In The Surrealist Victor Brauner borrows motifs from the tarot to create a portrait of himself as a young man. The tarot, a set of seventy-eight illustrated cards used in fortune telling, was a subject of widespread interest to Brauner and other Surrealists. Four of these cards, for example, appeared on André Derain’s cover for the December 1933 issue of Minotaure. A group including Brauner even produced a deck of cards in 1940–41 that was probably a tarot. One tarot card, the Juggler (the first card in the Marseille tarot deck), provided Brauner with a key prototype for his self-portrait: the Surrealist’s large hat, medieval costume, and the position of his arms all derive from this figure who, like Brauner’s subject, stands behind a table displaying a knife, a goblet, and coins.1 The tarot Juggler appropriately symbolizes the creativity of the Surrealist poet, for it refers to the capacity of each individual to create his own personality through intelligence, wit, and initiative, and thus to play with his own future, as the juggler manipulates his baton.

In another tarot deck known as the Waite tarot, the first card of the Major Arcana is the Magician rather than the Juggler, although both share many attributes. A sign of infinity, * (the symbol of life), that appears above the Magician’s head is also depicted on the hat of Brauner’s Surrealist. Drawing on the Juggler-Magician prototype, Brauner illustrates the traditional signs of the four suits in the tarot deck: wands, cups, swords, and coins (symbols of the elements of natural life—fire, water, air, and earth, respectively). These objects and all natural life are controlled by the Juggler, just as all creative life is at the disposal of the Surrealist poet, who wields his pen as the Juggler brandishes his wand.

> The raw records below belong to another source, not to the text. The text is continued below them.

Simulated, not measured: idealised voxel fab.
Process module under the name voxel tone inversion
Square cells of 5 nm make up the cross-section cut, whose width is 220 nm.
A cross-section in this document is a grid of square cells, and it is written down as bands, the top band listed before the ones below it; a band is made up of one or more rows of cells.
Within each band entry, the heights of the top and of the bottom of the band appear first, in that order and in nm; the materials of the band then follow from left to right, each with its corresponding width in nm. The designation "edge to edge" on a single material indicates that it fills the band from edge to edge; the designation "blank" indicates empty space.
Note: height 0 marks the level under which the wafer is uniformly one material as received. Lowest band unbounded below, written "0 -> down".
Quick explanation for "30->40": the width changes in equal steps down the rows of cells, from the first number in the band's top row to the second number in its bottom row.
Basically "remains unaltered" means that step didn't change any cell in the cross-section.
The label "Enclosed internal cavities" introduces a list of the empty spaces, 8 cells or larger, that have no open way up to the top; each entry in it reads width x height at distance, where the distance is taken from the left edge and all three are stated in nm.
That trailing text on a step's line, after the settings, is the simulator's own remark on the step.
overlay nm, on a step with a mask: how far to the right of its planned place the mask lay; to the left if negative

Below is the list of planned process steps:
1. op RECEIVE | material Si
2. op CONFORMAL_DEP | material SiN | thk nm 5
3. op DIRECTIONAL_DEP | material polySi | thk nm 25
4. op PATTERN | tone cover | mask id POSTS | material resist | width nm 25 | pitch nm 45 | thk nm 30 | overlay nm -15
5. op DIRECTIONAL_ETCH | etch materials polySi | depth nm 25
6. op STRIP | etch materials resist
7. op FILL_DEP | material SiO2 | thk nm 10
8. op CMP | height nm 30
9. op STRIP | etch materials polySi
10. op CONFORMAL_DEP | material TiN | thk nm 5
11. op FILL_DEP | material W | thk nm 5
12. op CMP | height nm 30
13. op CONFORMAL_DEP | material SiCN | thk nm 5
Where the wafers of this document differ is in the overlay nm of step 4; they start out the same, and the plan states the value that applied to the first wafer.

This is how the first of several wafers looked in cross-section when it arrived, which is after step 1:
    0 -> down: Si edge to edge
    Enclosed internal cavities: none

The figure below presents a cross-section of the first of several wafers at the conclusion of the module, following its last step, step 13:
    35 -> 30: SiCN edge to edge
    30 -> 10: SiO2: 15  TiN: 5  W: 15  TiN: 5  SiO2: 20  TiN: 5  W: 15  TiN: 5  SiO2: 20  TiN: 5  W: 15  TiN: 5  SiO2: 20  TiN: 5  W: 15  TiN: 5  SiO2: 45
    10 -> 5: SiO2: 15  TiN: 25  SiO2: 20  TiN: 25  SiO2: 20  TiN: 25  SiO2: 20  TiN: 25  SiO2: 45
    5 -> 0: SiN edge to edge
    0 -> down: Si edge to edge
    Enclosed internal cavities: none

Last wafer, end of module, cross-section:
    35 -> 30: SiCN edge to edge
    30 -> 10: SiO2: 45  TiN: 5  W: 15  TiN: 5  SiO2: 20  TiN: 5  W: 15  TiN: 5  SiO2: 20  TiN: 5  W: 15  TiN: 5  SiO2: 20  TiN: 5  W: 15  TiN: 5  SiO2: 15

Brauner depicted the Juggler and a Popess (a figure from the Marseille Tarot) in another painting of 1947, The Lovers (Private Collection, Paris). The inscriptions at either side of that canvas, Past—Present—Future and Fate/Necessity—Will/Magic—Surreality/Liberty, are written in Brauner’s hand on the back of the Peggy Guggenheim canvas. These inscriptions convey the artist’s belief that Surrealism [more] could be a path to artistic freedom.

Elizabeth C. Childs

1. See N. and E. Calas, The Peggy Guggenheim Collection of Modern Art, New York, 1966, pp. 123–24. Cynthia Goodman’s unpublished notes on The Surrealist offer the most complete discussion of this tarot iconography.